In many ways, One Size Fits All is the counterpart to Roxy and Elsewhere, showcasing that extraordinary band in a studio setting. It’s the furthest thing from sterile, however. In fact, there’s enough freeform jamming on this album to almost qualify it as a live recording. But One Size also contains some of the most intricate material Zappa had yet written for this group, putting (in particular) bassist Tom Fowler, drummer Chester Thompson, keyboardist George Duke and mallet percussionist extraordinaire Ruth Underwood through their always-amazing paces.

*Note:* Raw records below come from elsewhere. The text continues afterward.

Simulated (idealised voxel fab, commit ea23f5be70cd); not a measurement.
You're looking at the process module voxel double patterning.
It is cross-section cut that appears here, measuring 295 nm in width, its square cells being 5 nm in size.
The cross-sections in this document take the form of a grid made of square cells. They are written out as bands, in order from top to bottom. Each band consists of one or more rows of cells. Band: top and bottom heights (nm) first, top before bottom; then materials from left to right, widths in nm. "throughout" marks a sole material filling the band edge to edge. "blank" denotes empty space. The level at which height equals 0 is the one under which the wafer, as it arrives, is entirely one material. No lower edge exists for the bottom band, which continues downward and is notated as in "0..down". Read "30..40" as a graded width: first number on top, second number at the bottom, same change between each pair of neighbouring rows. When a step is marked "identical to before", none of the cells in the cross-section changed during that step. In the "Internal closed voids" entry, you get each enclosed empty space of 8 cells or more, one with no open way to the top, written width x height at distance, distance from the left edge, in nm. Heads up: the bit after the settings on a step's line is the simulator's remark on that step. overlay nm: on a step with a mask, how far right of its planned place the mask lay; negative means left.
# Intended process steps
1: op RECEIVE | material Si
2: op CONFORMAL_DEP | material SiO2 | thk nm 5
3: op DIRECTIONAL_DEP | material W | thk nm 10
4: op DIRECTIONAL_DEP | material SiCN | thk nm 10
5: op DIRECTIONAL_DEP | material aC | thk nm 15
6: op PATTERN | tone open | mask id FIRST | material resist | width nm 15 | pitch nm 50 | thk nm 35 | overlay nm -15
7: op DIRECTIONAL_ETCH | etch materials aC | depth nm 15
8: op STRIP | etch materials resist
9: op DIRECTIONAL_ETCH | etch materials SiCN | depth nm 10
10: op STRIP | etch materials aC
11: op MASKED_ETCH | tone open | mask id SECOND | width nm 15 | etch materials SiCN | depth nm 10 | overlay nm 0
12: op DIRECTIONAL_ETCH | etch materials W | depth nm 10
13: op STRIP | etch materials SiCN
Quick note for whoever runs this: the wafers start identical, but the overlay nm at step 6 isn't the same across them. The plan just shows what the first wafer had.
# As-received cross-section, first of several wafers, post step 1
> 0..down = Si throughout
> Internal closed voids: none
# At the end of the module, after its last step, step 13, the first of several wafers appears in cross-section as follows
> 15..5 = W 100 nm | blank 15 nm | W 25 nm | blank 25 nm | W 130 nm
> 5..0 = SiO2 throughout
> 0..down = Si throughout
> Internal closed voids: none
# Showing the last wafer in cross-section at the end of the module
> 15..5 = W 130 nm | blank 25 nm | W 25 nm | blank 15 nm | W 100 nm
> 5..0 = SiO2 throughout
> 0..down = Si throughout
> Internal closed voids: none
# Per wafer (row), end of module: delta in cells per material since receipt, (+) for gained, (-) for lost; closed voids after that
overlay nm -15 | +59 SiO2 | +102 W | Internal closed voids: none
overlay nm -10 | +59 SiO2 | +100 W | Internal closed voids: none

As a last hurrah, then, One Size Fits All is a remarkably solid piece of work. It opens with “Inca Roads,” perhaps the most sophisticated piece Zappa wrote for this band. The basic tracks for this and “Florentine Pogen” were in fact recorded live as part of a television special (released on DVD as A Token of His Extreme), which makes it all the more impressive. It begins with a simple bass-and-vibes groove, but as soon as Napoleon Murphy Brock’s vocals come in, the complexity of the song becomes clear.

“Inca Roads” also contains the first instance of a Zappa technique called “xenochrony.” This involved lifting interesting parts of concert recordings – in this case, the long, languid guitar solo – and building new studio tracks around them. The guitar solo was recorded in 1974 in Helsinki, and transplanted whole onto this recording of “Inca Roads.” This technique created surprising new interplays between instruments recorded at different times. Zappa was fascinated by this as a form of composition, and would use it extensively throughout the rest of the 1970s.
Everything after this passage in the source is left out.